During the debate in New Hampshire, Rick Santorum offered a concise answer as to why a nuclear Iran would not be tolerated and why the United States-the only state in the world that has actually used nuclear weapons, as it did when it dropped them on the cities of Hiroshima and Nagasaki- should go to war over this issue. Comparing Iran to other nuclear countries that the United States has learned to “tolerate” and “live with” such as Pakistan and North Korea, Santorum offered this succinct nugget of wisdom: Iran is a theocracy. Coming from a man who has stated that Intelligent Design should be taught in schools, that President Obama is a secular fanatic, that the United States is witnessing a war on religion, and that God designed men and women in order to reproduce and thus marriage should be only procreative (and thus heterosexual and “fertile”), Santorum`s conflation of “theocracy” with “irrationality” seemed odd. But of course, that is not what he was saying. When Santorum said that Iran was a theocracy what he meant is that Iran is an Islamic theocracy, and thus its leaders are irrational, violent, and apparently (In Santorum`s eyes) martyrdom junkies. Because Iran is an Islamic theocracy, it cannot be “trusted” by the United States to have nuclear weapons. Apparently, settler colonial states such as Israel (whose claim to “liberal “secularism” is tenuous at best), totalitarian states such as North Korea, or unstable states such as Pakistan (which the United States regularly bombs via drones and that is currently falling apart because, as Santorum stated, it does not know how to behave without a “strong” America) do not cause the same radioactive anxiety. In Santorum`s opinion, a nuclear Iran would not view the cold war logic of Mutually Assured Destruction (MAD) as a deterrent. Instead, the nation of Iran would rush to die under American or Israeli nuclear bombs because martyrdom is a religious (not national, Santorum was quick to state, perhaps realizing that martyrdom for nation is an ideal woven into the tapestry of American ideology) imperative. Santorum`s views on Iran can be seen one hour and two minutes into the debate.

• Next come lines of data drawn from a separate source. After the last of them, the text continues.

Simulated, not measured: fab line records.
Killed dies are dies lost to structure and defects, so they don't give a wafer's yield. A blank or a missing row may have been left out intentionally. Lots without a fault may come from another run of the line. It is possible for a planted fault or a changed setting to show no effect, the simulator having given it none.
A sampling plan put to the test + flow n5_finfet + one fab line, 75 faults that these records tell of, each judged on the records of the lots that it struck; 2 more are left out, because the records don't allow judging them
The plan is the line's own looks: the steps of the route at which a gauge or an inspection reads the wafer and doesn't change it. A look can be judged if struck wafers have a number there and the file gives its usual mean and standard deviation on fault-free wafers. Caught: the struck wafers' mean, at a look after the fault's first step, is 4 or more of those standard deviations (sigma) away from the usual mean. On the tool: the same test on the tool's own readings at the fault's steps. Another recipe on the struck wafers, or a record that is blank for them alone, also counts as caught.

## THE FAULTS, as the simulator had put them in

When it comes to Islam, religion is scary, violent and irrational, says the American Presidential candidate who is largely running on his “faith based” convictions. This contradiction is not surprising, given that in the United States fundamentalist Christians regularly and without irony cite the danger that American muslims pose-fifth column style- to American secularism. After all, recently Christian fundamentalist groups succeeded in pressuring advertisers to abandon a reality show that (tediously) chronicled the lives of “American Muslims” living in Detroit. The great sin committed by these American Muslims was that they were too damn normal. Instead of plotting to inject sharia law into the United States Constitution, they were busy shopping at mid-western malls. Instead of marrying four women at a time and vacationing at Al-Qaeda training camps in (nuclear, but not troublingly so) Pakistan, these “American Muslims” were eating (halal) hotdogs and worrying about the mortgages on their homes and the rising costs of college tuition. Fundamentalist Christians watched this boring consumer driven normalcy with horror and deduced that it must be a plot to make Islam appear compatible with American secularism. The real aim of the show, these Christian fundamentalists (who Rick Santorum banks on for political and financial support) reasoned, was to make Islam appear “normal” and a viable religious option for American citizens. Thus the reality show “All American Muslim” was revealed to be a sinister attempt at Islamic proselytizing. This in a country where Christian proselytizing is almost unavoidable. From television to subways to doorbell rings to presidential debates to busses to street corners and dinner tables-there is always someone in America who wants to share the “good news” with a stranger. Faced with such a blatant, and common, double standard, we should continue to ask “If Muslim proselytizers threaten our secular paradise, why do Christian proselytizers not threaten our secular paradise?”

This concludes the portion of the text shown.